Is the goal of teaching to use direct instruction, indirect instruction, or both? etm ch8, p290]?
- The purpose of introducing these models is to increase the variety of instructional strategies at my disposal.
What are the main parts of the direct instruction model [ep ch7, p200]?
- State learning objectives
- Review prerequisites
- Present new material
- Conduct learning probes
- Provide independent practice
- Assess performance
What are learning probes [ep ch7, p200]?
- Question the student for understanding of the material shortly after new material presentation, and correct misconceptions
- Used mostly with direct instruction
What questions do I ask myself when planning a lesson?
- What will students know or be able do do after the lesson [ep ch7, p203]?
- What prerequisite skills are needed to learn this content?
- What information, activities, and experiences will you provide to help students acquire the knowledge and skills they need in order to attain the learning outcomes?
- How will you arouse students’ interest in the content?
What is "review prerequisites" as part of the direct instruction model [ep ch7, p205]?
- Make connections with new material and what the student already knows
- Throughout the lesson and connected lessons a teacher can say "here again we see (definition, concept, etc.)
What is the rule-example-rule instruction strategy [ep ch7, p206]?
Pattern of teaching concepts by presenting a rule or definition, giving examples, and then showing how examples illustrate the rule.
What is wait time and why is it important [ep ch7, p2011]?
- The amount of time a teacher waits for a student to answer the question
- Teachers tend to move on to another student faster with lower learning students, which sets an expectation that they can't do it
What does classic research on seatwork state [ep ch7, p212]?
- Teacher time lecturing is more productive than seatwork
- For one, the students lose interest and get distracted
Rules for independent work [ep ch7, p213]?
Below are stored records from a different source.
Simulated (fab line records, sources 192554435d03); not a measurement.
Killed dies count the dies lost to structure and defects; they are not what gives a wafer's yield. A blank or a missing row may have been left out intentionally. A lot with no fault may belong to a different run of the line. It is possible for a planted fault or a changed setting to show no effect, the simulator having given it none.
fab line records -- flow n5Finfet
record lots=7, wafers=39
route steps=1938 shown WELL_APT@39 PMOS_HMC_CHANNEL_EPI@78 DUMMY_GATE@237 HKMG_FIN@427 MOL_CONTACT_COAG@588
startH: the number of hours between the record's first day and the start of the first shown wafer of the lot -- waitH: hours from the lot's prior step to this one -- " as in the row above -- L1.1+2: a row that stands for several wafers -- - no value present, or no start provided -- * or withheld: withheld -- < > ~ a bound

- Keep independent practice assignments short
- Give clear instructions
- Get students started, and then avoid interruptions
- Monitor independent work
- Collect independent work and include it in student grades
What is transfer of learning [ep ch7, p218]?
- The transfer of school learning to practical situations
- Such as math skills to balancing budgets and calculating taxes and tips
- first teach same knowledge in one context, and then take the knowledge out of context and transfer to new contexts for greater deeper understanding
- Ex: teach the evolution of flippers in seals, then the evolution of humans, the evolution of social behaviors (cooperation of lions for example), the evolution of human behavior, evolution of business to market economies)
What is concept attainment [Article]?
- An indirect instructional strategy that uses a structured inquiry process.
- Students organize unrelated attributes and examples in order to distinguish the desired concept of a lesson.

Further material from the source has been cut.